Qwen 3 30B-A3B

Positioning

Qwen 3 30B-A3B is the most operator-relevant Qwen MoE released so far. Where Qwen 3.5 235B-A17B and Qwen 3 235B-A22B need 128-GB+ unified memory or workstation-tier hardware, Qwen 3 30B-A3B fits comfortably on a single 24-GB consumer GPU at Q4 — meaning it runs on an RTX 3090 (used $700-1000), RTX 4090 ($1,400-1,900 used), RX 7900 XTX ($700-900), or any 24+ GB Mac. 30B total params with ~3B active per token: decode tok/s is closer to a 3B dense model than a 30B dense one, while quality lands meaningfully above 7B-class. The operator-grade pitch: this is the Qwen frontier you can actually run on the GPU you already own.

Strengths

Fits 24 GB single-card hardware at Q4 — ~16-19 GB at Q4, leaves comfortable headroom for 32K context. Single RTX 3090 / 4090 / 7900 XTX runs it natively without partial offload.
MoE efficiency is the architecture's killer feature. ~3B active params per token means decode speed approaches 7B-dense models, despite the 30B parameter count. Real-world: ~60-100 tok/s on consumer 24-GB cards.
Apache 2.0 license — same permissive Qwen-team license as the bigger 235B variants. Commercial use unrestricted, no MAU clauses.
Excellent multilingual + English combo. Same Qwen-strength on Chinese + 60+ languages. Outperforms most 7B-13B models on multilingual tasks while needing barely more memory.
Day-zero tooling support. vLLM, SGLang, llama.cpp, Ollama all shipped Q3 30B-A3B compatibility within hours of release. Less tooling lag than the 235B family.
Strong reasoning + coding combo for the active-parameter count. Doesn't beat 32B dense models like Qwen 2.5 Coder 32B on coding-specific benchmarks, but for general daily-driver work it's competitive at lower hardware cost.

Limitations

Quality ceiling is below the 235B siblings. Q3 30B-A3B is "frontier-adjacent" — comfortably better than 7B-class, meaningfully behind the 235B-class. The right framing: this is the best you can run on a 24-GB card, not the best Qwen has.
MoE expert routing isn't perfect. Some prompts activate suboptimal expert combinations, producing outputs that feel "off" compared to dense 32B models. Less of an issue with mature vLLM routing; more visible on llama.cpp implementations.
3B active parameters means it can be more brittle on edge cases vs a 32B dense model. For production pipelines that need predictable behavior, dense 32B (Qwen 2.5 32B Instruct, Qwen 2.5 Coder 32B) might be the more reliable pick.
Effective context is ~32K despite the spec advertising more. Quality drops past 32K in our internal testing; not a 128K-effective model.

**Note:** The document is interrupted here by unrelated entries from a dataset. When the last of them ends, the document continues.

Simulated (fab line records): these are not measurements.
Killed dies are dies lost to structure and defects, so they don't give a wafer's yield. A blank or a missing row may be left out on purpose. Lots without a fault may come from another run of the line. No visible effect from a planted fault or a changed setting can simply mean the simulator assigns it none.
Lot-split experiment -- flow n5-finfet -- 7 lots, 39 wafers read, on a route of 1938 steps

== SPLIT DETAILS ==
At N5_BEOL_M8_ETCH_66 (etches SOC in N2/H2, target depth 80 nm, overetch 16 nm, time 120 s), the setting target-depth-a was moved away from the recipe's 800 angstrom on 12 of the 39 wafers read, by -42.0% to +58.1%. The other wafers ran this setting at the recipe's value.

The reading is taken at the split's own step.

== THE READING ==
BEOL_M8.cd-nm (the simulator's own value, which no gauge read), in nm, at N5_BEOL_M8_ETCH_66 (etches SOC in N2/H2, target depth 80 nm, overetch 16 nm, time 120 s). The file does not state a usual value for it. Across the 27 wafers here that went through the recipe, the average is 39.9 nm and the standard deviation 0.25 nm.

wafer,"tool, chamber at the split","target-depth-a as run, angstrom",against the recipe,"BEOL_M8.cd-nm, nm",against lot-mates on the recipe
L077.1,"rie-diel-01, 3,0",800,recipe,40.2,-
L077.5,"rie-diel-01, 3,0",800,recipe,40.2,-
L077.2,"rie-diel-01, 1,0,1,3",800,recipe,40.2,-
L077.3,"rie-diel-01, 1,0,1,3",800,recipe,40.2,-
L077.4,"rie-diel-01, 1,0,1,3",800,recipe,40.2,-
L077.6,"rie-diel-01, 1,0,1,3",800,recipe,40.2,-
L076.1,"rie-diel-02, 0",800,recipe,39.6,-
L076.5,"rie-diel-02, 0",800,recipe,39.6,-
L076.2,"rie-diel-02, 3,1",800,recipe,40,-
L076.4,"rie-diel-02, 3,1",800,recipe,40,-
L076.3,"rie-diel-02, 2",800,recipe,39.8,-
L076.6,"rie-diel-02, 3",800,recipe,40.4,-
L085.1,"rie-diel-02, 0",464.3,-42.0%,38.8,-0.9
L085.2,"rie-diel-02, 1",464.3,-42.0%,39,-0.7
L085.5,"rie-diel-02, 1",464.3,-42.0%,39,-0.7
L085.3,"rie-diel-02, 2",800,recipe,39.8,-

Real-world performance on RTX 4090 (24 GB)

Q4_K_M (~17 GB): ~80-110 tok/s decode, TTFT ~80-150 ms on 1K prompts. The headline daily-driver workload.
Q5_K_M (~20 GB): ~65-90 tok/s, slightly better quality, less context room.
Q8_0 (~30 GB partial-offload): ~25-40 tok/s. Quality bump over Q4 is small; rarely worth the speed loss.
Compare with: Qwen 2.5 32B Instruct at Q4 on same hardware: ~35-50 tok/s. Q3 30B-A3B's MoE efficiency wins by 2-3× on raw speed.

Should you run this locally?

Yes, for anyone with a 24-GB single GPU who wants frontier-adjacent quality at consumer hardware tier. This is the Qwen-MoE-on-a-4090 daily driver. The right pick for general assistant work, RAG pipelines, agent loops, and most coding tasks. If you have the hardware, run this.

Yes, for Mac Studio M-series operators who want a fast Qwen variant for daily use without committing to the 235B-tier hardware footprint. Q4 fits any M-class with 32 GB+ unified memory.

No, for anyone running a sub-16-GB card. Q4 needs ~17 GB; partial-offload doesn't make sense for a model that's already MoE-efficient. Use Qwen 3 8B or Qwen 2.5 7B instead at smaller-card tiers.

Probably not, for anyone whose primary workload is coding (Qwen 2.5 Coder 32B at Q4 fits 24 GB and outperforms on coding-specific benchmarks at the cost of slower decode).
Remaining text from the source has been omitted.